Exactly: this is the radical problem of metaphysics: it doesn’t draw the consequences of its own statements, it doesn’t follow its own methods, its own procedures, preferring, instead, to stop in the middle of the reasoning. This is what happens:
1) metaphysics make statements that are universal, or we can say “a priori”, such as
1) there is.
2) There is something.
3) Change is something. — Xtrix
2) Since they are a priori, universal, they must be able to take into account everything, they must be able to face any other consideration.
3) Taking into account everything means taking into account also the consideration that all the statements have been made by using a brain, a human mind, we can call it “subjectivity”.
4) The consequence of taking into account the subjectivity that has been inevitably involved to produce the statements is that the statements cease to be universal, because they are implicated in the non universality of subjectivity.

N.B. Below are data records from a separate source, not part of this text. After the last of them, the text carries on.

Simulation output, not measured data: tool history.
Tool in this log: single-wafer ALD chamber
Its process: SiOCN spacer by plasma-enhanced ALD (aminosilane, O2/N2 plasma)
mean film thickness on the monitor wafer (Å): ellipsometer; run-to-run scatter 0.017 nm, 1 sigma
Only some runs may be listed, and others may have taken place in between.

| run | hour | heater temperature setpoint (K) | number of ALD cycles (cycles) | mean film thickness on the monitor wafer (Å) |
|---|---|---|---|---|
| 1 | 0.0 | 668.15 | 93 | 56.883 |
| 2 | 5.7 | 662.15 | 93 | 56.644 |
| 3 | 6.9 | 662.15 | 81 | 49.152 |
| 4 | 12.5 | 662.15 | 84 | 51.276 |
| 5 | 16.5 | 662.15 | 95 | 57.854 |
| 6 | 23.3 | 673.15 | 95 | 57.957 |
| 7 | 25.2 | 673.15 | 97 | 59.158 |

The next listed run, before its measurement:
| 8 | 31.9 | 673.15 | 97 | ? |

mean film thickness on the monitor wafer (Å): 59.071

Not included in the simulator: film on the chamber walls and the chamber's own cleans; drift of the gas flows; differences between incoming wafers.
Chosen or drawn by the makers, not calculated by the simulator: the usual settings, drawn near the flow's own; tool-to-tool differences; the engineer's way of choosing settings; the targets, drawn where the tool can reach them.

5) The conclusion is that kind of reasoning:
- if something is universal, it must be able to take into account subjectivity
- taking into account subjectivity creates the consequence that it is not universal
In other words: if something is universal, then it is not universal.
Even in shorter way: if being is, then it is not.
This is the radical contradiction that metaphysics tries to avoid, because it is too disturbing, too uncomfortable, destabilizing, not reassuring at all.
I have just described in a structured way what has already been noticed by Heidegger, nothing new.
But he went on with the idea of changing the meaning of metaphysics, keeping himself in the mental frame of “being” and forcing the meaning of “being” into a human context, implicated in time and death, while instead I, like postmodern philosophy does, consider clearer to admit that metaphysics is just contradictory, as well as the concept of “being”, as well as Parmenide’s principle of non contradiction.